Vanderpoel’s loss struck Hucker as an emotional thunderbolt, as it did the hundreds of young volunteers he had led and inspired over the years. But his death also imbued her with a refocused resolve. She was sure of her future before his passing, but now more committed than ever.
“I have learned so much from all of my fellow volunteers at CFC,” she said. “There is a strong sense of camaraderie between all the volunteers, and I feel really lucky to have become involved in such a competent and accomplished organization. Although it is hard to single anyone out, I would say that I learned the most from Tom and Gail Vanderpoel. Gail is a retired teacher who has used her own love of nature and gift of teaching to educate kids at CFC’s youth education camps. Her dedication to teaching is really inspiring.”
“Tom was so knowledgeable about everything from native birds to trees and he was always happy to share his knowledge with anyone who asked. Although I only knew Tom for three years, I am thankful for all that he taught me and am so grateful that I got the chance to know such a wonderful person.”
Hucker was always a lover of natural open spaces and encountering CFC’s ardent activism was a perfect fit. Plus, her family home is filled with plants she’s grown. This is her thing.
“In school the AP environmental science and horticulture classes were great because it showed me all the other students who believed in the same things I did,” she adds. “You could tell the teacher (Tantillo) was very passionate about the topic.”
Hucker’s superior grades allowed her pick her college.

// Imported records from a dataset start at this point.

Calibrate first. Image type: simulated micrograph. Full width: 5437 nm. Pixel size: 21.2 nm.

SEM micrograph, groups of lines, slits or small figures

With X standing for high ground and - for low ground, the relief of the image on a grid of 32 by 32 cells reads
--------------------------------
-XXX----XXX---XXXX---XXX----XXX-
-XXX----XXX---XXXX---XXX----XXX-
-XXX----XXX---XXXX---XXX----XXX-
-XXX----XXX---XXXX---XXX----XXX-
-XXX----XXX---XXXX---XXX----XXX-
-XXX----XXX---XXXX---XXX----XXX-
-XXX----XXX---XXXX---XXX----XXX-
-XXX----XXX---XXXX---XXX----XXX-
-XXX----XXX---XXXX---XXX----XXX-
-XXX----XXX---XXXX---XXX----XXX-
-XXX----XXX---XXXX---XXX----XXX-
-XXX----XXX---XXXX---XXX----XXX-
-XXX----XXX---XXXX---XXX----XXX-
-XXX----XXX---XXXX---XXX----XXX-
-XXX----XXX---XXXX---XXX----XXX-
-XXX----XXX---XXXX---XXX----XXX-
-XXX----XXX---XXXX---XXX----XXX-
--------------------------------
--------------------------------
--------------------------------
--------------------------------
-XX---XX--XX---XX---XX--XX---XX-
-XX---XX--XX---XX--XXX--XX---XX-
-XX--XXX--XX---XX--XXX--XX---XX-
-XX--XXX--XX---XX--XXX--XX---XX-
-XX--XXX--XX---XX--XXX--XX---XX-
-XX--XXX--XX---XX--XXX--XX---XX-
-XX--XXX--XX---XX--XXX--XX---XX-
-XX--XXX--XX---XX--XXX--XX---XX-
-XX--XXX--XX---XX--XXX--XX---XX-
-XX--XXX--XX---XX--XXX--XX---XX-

“Ever since I was little, I was always drawn to nature. I was fascinated by wildlife and loved exploring the outdoors,” Hucker said. “As I grew older, I began to look for ways to put my interest in nature to use, which is when I began volunteering with Citizens for Conservation…since I began volunteering with CFC, conservation has become an important part of my life.”
She loves the 430 acres over 11 properties that CFC lovingly manages and reshapes to their ancient natural order. “The plant I love there most is the prairie trillium. I love where it grows in the woodland. It has three dappled leaves with a dark red flower.”
Plus, she adds for emphasis, “The area is full of snakes. I love them.”